Using new technology
Getting into tight spots
Is the world running out of oil and gas? Not immediately. By most estimates, today’s known reserves would last for at least another 40 years at current usage levels. In other words, these estimates don’t take new discoveries into account. Meanwhile, new technologies are helping us tap large amounts of oil and gas that were once considered unreachable.
Our Prudhoe Bay oil field in Alaska is a good example. It has been in operation for over 30 years. Originally we expected to extract just 40% of the oil there. But with the help of new technologies we’ve raised that estimate to 60%.
Our technology experts and research partners are constantly experimenting with new techniques, including new twists on tried and tested techniques.
We develop and use new technologies to recover oil and gas from hard-to-reach corners of our reservoirs
Reaching out for more oil and gas
Not long ago drilling only went in one direction. Down. Now we can drill at any angle, including straight out horizontal.

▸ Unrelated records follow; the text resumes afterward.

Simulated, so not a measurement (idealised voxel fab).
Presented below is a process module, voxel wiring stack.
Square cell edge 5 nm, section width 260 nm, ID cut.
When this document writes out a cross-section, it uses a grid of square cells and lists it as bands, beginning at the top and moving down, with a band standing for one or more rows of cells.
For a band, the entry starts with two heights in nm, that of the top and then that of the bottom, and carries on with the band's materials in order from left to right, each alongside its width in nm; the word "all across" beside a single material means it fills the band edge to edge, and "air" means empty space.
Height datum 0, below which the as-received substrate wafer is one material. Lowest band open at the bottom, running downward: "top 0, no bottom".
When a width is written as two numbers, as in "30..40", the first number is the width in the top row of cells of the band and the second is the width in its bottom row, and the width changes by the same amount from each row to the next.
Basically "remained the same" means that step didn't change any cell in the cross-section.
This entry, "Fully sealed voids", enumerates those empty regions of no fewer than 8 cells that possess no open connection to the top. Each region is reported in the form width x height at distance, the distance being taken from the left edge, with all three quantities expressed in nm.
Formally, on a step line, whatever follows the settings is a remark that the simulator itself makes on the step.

At our Wytch Farm oil field in the UK we used this technique to reach out more than 10 kilometres from the surface drilling site. And at our Wamsutter gas field in Wyoming, USA, horizontal drilling has helped us reach large amounts of natural gas that were previously trapped within rock formations too tight to let the gas flow naturally.
Here are a few other recent and developing innovations that may help us get more oil and gas from known reservoirs:
Fracturing the rocks
By exerting the right level and type of pressure into rocks with tight pores, we can cause fine cracks that stimulate a freer flow of natural gas deposits that would previously have remained trapped there.
Our LoSal process
Injecting water into a reservoir to flush out some of the remaining oil trapped in rock pores is a long-established technique. Using water with a lower salt content, a process BP developed and owns, appears to boost oil recovery by as much as 40%.
Injecting CO2 into wells
Injecting natural gas is one way of flushing more oil out of a well. Tests have shown that carbon dioxide, which can be separated from oil and other hydrocarbons during hydrogen power production, may be an effective substitute. Putting this CO2 back into the reservoir means it won’t be released into the atmosphere, where it would add to the greenhouse gases believed to cause global warming.
Sending in micro-organisms
Using micro-organisms may sound like science fiction, but with DuPont and the Energy Biosciences Institute we are studying whether microbes could help stuck oil to flow. Feeding certain micro-organisms in reservoirs might help lubricate rock surfaces, while others may simply munch on the oil until it breaks down, becoming runnier.